By Lynn Ashby 21 Feb. 2011
THE TV – “Automotives were down due to rumors of a merger among GM, Chrysler and Ford. The possible ouster of the CEOs of GE and IBM is OK, analysts say.” I change channels. “Insiders on Wall Street predict that….”
Each time I hear such wise proclamations I think of cold sandwiches and hot coffee. Not that I lost my life’s savings ($45) in the market and had to subsist on such a diet. Actually, I was making more money than I had ever made before, and my power was, well, powerful. I created billionaires and sent losers stepping lightly off window ledges. Global financial networks trembled at my every whimsy. Eat your heart out, MSNBC. If only I had known what I was doing.
At the time, I was the token Texan at The New York Times. For six and a half years, chained to my desk in the city room, I wrote news for the Times’ radio station, WQXR. (It was sold last year and that spot on the dial now speaks Spanish.) WQXR broadcast long-hair music, with brilliantly written, penetrating and sophisticated hourly newscasts. That was me. The job wasn’t so bad. I could have been working in the paper’s Flair & Biased Dept. (we got there first, Fox) or be assigned to the Misquote, Lie & Destroy America beat.

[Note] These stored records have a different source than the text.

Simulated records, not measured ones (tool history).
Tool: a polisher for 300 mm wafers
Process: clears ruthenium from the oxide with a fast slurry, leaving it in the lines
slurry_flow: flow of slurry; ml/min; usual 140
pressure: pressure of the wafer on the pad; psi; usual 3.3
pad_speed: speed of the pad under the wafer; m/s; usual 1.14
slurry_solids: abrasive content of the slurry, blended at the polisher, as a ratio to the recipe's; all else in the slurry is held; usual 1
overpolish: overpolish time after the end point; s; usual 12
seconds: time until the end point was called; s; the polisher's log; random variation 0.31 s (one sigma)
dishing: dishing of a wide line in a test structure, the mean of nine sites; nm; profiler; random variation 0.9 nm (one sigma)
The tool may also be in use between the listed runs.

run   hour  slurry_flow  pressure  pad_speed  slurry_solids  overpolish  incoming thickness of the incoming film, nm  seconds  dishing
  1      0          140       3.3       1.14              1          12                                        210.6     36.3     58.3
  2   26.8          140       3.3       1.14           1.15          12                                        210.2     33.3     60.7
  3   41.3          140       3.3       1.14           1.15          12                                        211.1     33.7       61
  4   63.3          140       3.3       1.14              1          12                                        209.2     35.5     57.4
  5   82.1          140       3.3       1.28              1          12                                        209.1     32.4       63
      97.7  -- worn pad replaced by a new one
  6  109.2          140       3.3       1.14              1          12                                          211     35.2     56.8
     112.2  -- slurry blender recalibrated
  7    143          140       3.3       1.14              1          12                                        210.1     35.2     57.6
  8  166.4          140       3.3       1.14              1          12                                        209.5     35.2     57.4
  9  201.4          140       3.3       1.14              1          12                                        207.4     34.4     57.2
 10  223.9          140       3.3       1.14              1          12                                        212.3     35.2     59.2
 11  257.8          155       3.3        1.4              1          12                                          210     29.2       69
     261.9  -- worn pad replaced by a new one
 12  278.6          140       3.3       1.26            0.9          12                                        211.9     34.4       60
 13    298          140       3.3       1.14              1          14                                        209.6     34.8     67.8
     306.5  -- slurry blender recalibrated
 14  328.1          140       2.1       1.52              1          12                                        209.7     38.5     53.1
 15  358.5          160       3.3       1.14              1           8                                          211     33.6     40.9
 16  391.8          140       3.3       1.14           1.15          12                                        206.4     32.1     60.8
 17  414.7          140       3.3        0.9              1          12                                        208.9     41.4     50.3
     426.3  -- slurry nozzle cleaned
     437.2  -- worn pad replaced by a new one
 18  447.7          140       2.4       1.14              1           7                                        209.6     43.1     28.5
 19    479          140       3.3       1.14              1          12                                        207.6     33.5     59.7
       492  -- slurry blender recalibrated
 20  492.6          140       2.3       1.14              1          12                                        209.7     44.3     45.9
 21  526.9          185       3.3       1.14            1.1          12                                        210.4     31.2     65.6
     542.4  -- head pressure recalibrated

There was only one free-lance job around: writing the nightly business news show, the Wall Street Report. The fellow who had it would wait till the markets closed, check the wires and twist the Times’ business stories, anything to gather info for his script. It paid $75 a week which back then was a king’s ransom for a journalist. Today it’ll get you two pawns and a repossessed castle. However, the scripts had to be written during the supper hour, which meant the writer had to stay at his desk and eat from the passing food cart.
One day I was offered the job, on my own time. I knew what to do, sort of, but it took a while to get the script to the newscasters in time for the show. Picky lot, they were. Each weekday evening I would check the wires, then go to the business department and ask, “What happened on Wall Street?”
Everything was going fine until one night the editor in chief came over and said he had heard my show and wanted to know why a particular stock had fluctuated so much. I told him I didn’t know, which is not what the Chief Enchilada wanted to hear from his paper’s Wall Street Wizard. “Check your sources,” he said, walking away. My sources? I didn’t have any. I didn’t know beans about the stock market and couldn’t spell DJ.
Then I remembered a friend who had just joined a Wall Street firm as a trainee. I called him up. He knew more about the OU football team than the stock market, so he answered, “I don’t know.” Soon he called back and said, authoritatively, “Rumor of a stock split.” I duly passed on this inside info to Mister Big and was saved. This showed me that Wall Street is totally dependent upon unnamed analysts – nameless, faceless druids who explain what happened and why – after it happened. Discovering this, each night I would call up my buddy, Deep Portfolio, in the concrete canyons of lower Manhattan for the inside skinny.
“Gadgets Incorporated is going up because the CEO is in ill health and stockholders can’t wait for him to expire. Buy. Lox Stocks & Barrel is falling due to a secret FBI inquiry. Sell,” he would whisper.
“I didn’t hear about any investigation,” I would reply.
“Again, it’s secret.” I would never identify my sources by name, especially since there was only one. He was variously my “Wall Street insider,” “a source close to the directors,” and, best of all, “a top Wall Street analyst.” Soon we had it down pat.
“Cucumbers are falling due to a cold snap in Florida,” he would say.
“But I just heard cucumber prices were rising rapidly.”
“Of course they are, caused by a warm snap in Florida.”
One sure-fire explanation was incorrect expectations: “The company’s earnings report failed to meet analysts’ expectations.” No, the company was right on target. The analysts were wrong, and I said so. I was absolutely honest. I just didn’t accurately name my source. Besides, I was as correct, and often more so, as the pros. And I wasn’t making any money off my insider tips, except for my weekly $75.
In my imagination, a black limo was speeding toward Greenwich in the evening, with J.J. on the phone, “Wilber, tomorrow unload all our Lox Stocks & Barrel and buy cucumbers. I just heard the Times’ Wall Street show. They’ve got inside info.”
Doing so well, we began predicting future financial developments. “This, according to a mole in Washington: soon Treasury bonds will come in bundles.” “As a top level investor told his mistress, by next month barbed wire will triple.” The emperor’s clothes were looking better, as were those of my editor in chief. No one ever complained, or even questioned my expertise. After all, it was The New York Times, it was news fit to print.
After Mad Money’s Jim Cramer gave some totally wrong stock advice, columnist George Will observed, “There are three truths in life: never eat at a diner called Mom’s, never play cards with a man named Slim, and never take financial advice from someone who screams at you over the TV.” To that last warning I should add: Or from any unnamed analysts, source or “somebody said.”
Today when I hear sage advice from “Wall Street experts,” “economic analysts” and “sources close to the source,” I think of cold sandwiches and hot coffee, and two clueless 25-year-old novices, who didn’t own a single share of stock between them, running the American economy – and doing it rather well.